# Thread: help with triple integral spherical coordinates

1. ## help with triple integral spherical coordinates

Set up a triple integral that represents the volume of part of the ball x^2 + (y-1)^2 + z^2 </= 1 that is outside the cone rho = pi/6 and inside the cone rho = pi/3

In the answer, the dTheta part of the triple integral goes from 0 to pi. My question is how do you find that? Normally theta goes from 0 to 2pi.

2. Originally Posted by messianic
Set up a triple integral that represents the volume of part of the ball x^2 + (y-1)^2 + z^2 </= 1 that is outside the cone rho = pi/6 and inside the cone rho = pi/3

In the answer, the dTheta part of the triple integral goes from 0 to pi. My question is how do you find that? Normally theta goes from 0 to 2pi.
If you look at the sphere from the top it's a circle of radius 1 and centered at $\displaystyle (0,1)$. The values of $\displaystyle \theta$ for this is $\displaystyle [0,\pi]$. If it was centerd at $\displaystyle (0,0),$ then it would be $\displaystyle [0,2 \pi]$ as you say.
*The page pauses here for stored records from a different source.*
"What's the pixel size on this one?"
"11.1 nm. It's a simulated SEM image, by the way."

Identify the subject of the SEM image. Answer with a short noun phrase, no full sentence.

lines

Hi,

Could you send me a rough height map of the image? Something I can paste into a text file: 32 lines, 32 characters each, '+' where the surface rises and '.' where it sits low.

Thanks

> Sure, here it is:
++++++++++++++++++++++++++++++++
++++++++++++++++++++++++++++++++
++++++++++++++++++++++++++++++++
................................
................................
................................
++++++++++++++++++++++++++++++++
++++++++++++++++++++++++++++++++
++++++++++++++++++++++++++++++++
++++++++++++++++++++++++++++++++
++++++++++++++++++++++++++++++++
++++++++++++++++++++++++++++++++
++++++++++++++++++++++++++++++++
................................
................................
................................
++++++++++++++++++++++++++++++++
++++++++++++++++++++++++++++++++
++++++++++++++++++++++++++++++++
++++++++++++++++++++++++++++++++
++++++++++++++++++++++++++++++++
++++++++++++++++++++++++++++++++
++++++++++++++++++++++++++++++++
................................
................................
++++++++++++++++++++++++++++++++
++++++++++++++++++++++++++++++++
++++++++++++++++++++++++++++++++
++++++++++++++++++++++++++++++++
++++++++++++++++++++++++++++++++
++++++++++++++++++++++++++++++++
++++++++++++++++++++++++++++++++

3. Perhaps I'm missing something, but cones in spherical coordinates are usually given by $\displaystyle \phi=c$ and not $\displaystyle \rho$. If the question was find the volume between the two cones $\displaystyle \phi=\pi/6$, $\displaystyle \phi=\pi/3$ and the sphere $\displaystyle x^2+(y-1)^2+z^2=1$, then that looks pretty tough to me. It's the part of the sphere in the plot below between the two cones. Note a small part of the sphere goes through the smaller cone so would have to take that into account. Maybe though this isn't what you want.